A womens rights activist, her five-year-old grandson and his parents were gunned down in their central Medellín home Wednesday night.
Olga Marina Vergara, 55-year-old member of the Medellín branch of the national NGO Pacifist Path of Women, was killed along with her son, Wílmar Alejandro Agudelo, 28; his wife, Yudy Andrea Álvarez, 22, and their young son, according to numerous reports.
El Tiempo reported Friday that city police believe the killings were a reprisal for the sale of homemade alcohol by someone in the house, noting that last July authorities found 50 cases of illegally produced liquor in the house, commander of the metropolitan police, General Dagoberto García, told the newspaper.
“It could be a settling of accounts or a personal vendetta by this situation,” García said, noting that the police did not find the door forced open, suggesting that the killers were known to someone in the house.
A press release published Friday on the blog of Democratic Alternative Pole Senator Gustavo Petro, did not clarify the organization’s view.

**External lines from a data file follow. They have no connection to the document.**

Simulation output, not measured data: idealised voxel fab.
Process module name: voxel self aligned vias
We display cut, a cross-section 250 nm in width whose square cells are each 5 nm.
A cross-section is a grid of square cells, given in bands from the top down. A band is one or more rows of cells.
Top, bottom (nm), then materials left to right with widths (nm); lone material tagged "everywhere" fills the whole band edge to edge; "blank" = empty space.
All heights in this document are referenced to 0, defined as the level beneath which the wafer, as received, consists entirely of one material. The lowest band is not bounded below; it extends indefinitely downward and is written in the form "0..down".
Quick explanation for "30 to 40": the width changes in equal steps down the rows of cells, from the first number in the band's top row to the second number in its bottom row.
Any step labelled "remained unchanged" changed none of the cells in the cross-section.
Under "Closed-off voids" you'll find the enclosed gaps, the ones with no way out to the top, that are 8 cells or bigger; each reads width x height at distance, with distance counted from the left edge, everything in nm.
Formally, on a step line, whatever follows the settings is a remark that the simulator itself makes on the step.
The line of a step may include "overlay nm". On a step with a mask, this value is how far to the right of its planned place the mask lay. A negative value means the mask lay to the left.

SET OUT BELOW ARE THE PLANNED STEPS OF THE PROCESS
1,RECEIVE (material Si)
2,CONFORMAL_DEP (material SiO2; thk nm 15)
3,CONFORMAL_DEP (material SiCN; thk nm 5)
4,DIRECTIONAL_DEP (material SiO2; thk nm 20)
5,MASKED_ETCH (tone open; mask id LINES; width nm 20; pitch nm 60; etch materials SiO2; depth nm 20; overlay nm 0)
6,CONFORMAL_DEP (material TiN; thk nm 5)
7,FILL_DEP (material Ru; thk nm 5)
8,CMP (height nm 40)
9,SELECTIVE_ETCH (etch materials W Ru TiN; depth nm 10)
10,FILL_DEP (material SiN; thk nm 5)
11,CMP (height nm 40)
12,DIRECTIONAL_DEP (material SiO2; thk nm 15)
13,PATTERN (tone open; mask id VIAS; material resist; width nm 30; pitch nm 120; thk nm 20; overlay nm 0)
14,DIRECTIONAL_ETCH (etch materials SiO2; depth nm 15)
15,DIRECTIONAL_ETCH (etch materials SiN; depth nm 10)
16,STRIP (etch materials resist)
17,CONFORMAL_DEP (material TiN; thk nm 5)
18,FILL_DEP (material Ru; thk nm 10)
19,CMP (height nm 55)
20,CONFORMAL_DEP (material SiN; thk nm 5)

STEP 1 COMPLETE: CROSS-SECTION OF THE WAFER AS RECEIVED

“These murders and this massacre are unacceptable,” started a long quote from Marina Gallego Zapata, national coordinator of the NGO. It continue: we “categorically reject these occurrances, that show once more the degradation of the war and the society, because the conditions and the circumstances in which they occured are of the utmost gravity. So it is we insist the authorities investigate and determine the motives of what happened,” she continued.
Pacifist Path of Women, started in 1996, is a “feminist political proposal of national character that worked for a negotiated handling of the armed conflict in Colombia and for the visibility of the effects of the war on women’s lives,” according to the organization’s profile on its blog. The blog has not been updated since October 2007.
The organization’s website, which currently shows an undated announcement that it is “in process of redesign”, lists as sponsors Oxfam, the Swiss organization for peace in Colombia, SUIPPCOL and international development NGO Cooperacció, whose website indicates their Colombian counterpart, CECOIN, was accused by El Tiempo of links to assassinated FARC leader ‘Raúl Reyes’.
Police rejected the possibility that the crime was linked to Vergara’s NGO work.
“We do not believe that it had something to do with that link. We are thinking of a retaliation or settling of scores. Including, the killed young man had a business selling motorcycles,” Garcia told El Tiempo.
An investigator told the newspaper that two cases of homemade alcohol were found in a car in the residence.
Twenty million pesos, or approximately $10,000 dollars, has been offered for information leading to the apprehension of the material and intellectual authors of the multiple murder.